Congress is a party that lacks the courage to face up to the monumental organisational crisis that confronts it, and is not even good for its own supporters, let alone the country.
The Indian National Congress has ambitions of building a coalition of regional parties to dethrone the Bharatiya Janata Party (BJP) in the next national election in 2019.
The Congress has a track record of successfully leading pre-poll alliances and post-poll coalitions. Circumstances are favourable now. And yet, a Congress-led alliance is unlikely to pose a strong challenge because of the party’s own weaknesses.
The BJP is in power in 22 states, so the party and the National Democratic Alliance it leads should face anti-incumbency-related headwinds in the electorally consequential northern and western states.
The BJP’s governance report card on economic as well as security affairs has been underwhelming at best. Demonetisation, the rollout of the goods and services tax (GST), and the inability to increase jobs have hurt citizens. India’s defence preparedness is suspect at a moment when the geopolitics of the region continues to shift in favour of China. The credibility of India’s three gold-standard institutions — the Supreme Court, the Election Commission, and the Reserve Bank of India — stands damaged because of political interference. Together, these failures offer a spectacular opportunity to deny Prime Minister Narendra Modi another term. Even so, the Congress’ prospects seem bleak.
Congress’ diminished stature
At the inauguration of the 16th Lok Sabha in 2014, the Congress held 44 seats; this was the weakest the party had been in its entire electoral history. Since then, the Congress has contested 21 state assembly elections and won only two. Currently, out of India’s 29 states, the Congress is in power in just three: Karnataka, Punjab, and Mizoram. Its aura as one of the two major poles of Indian politics stands seriously diminished. An opposition coalition with such a weak centre presents a number of challenges.
To begin with, a diminished Congress will not show generosity in seat-sharing arrangements and will squabble with alliance partners who will not accept its authority easily. As a manager of an alliance, it is required to bring rival parties together and contain personality clashes. But the Congress simply lacks the heft to supervise bargains among allies, and, when necessary, threaten and persuade them.
Without a strong party at its centre, an alliance will also appear weak to voters. Even if such an alliance wins the next election, it will be inherently unstable without a large party at the centre, and vulnerable to the predations of the BJP, which will emerge as the party with the largest seat share in Parliament.
A Congress-led opposition alliance will compete against a gifted, charismatic politician, Narendra Modi. His sincerity notwithstanding, Rahul Gandhi has so far not demonstrated the cunning or the charisma required to confront Modi effectively. The cult that Modi has carefully and systematically developed has produced the Modi-voter. These voters may vote BJP, but they are not entirely beholden to the party; instead, their loyalty is to Modi. “Modiji to kisi ko bhi jitwa denge. BJP koi khamba bhi khada karta, vo jeet jaata (If the BJP had fielded a lamppost, thanks to Modi, it would have won,” a BJP worker in Lucknow told me in 2014.

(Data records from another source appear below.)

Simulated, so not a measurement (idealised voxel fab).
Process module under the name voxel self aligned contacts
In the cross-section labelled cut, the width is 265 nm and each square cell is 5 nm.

There are no such Rahul Gandhi-voters. Thus far, no poll has suggested that, despite the BJP government’s many failings, Modi’s popularity has been dented sufficiently for the BJP to lose the next election. In cities and in villages, the voter has either heard about or heard from Modi. The BJP information cell has ensured that Modi’s name features in people’s daily life.
Modi and Amit Shah came up in a system that does not spare failure. L.K. Advani, for example, a man who gave his life to the cause of building the BJP and spearheaded the Ram Janmabhoomi movement, was eventually fired from leadership position by the party after losing two successive parliamentary elections. The incentive structure Rahul Gandhi has been trained in is different.
He has a poor record in the state election campaigns he has led. Still, the leadership position in the Congress has been reserved for him and failure does not have the same consequences for him as it does for a BJP leader.
Drought of ideas
So far, the Congress party’s best idea is that Modi and the BJP have not delivered on their election promises; they are authoritarian, communal, and have damaged the economy. But is that enough? The party has not been able to articulate an alternative vision for the country. The BJP may very well go into the next election with unfulfilled promises, but it does not have a rival idea to fear. Such an idea has yet to be articulated.
The Congress party complains that the BJP has a financial advantage over the Congress and is using the state machinery to quell political opposition. There is truth to these claims; still, they represent excuses. If the money advantage guaranteed electoral success, then the Congress would not have lost a single election, for it has had this advantage for most of its life as a political party. And poor people’s parties like the BSP, which had very little money to begin with, would have failed. Money certainly matters in Indian electoral politics, but its transformative power is limited.
The Congress led India’s freedom movement and took on the might of the colonial state, which was far more authoritarian than anything the BJP has thrown at it. And the Congress as a ruling authoritarian party was trounced by a spirited opposition in 1977.
One-party dominance has not served India well in the past and will not do so in the future. India needs a strong and effective opposition at the national level. An electorally stronger Congress, then, makes India’s national politics more competitive, and competition makes parties more accountable to voters. But a party that lacks the courage to face up to the monumental organisational crisis that confronts it is not even good for its own supporters, let alone the country.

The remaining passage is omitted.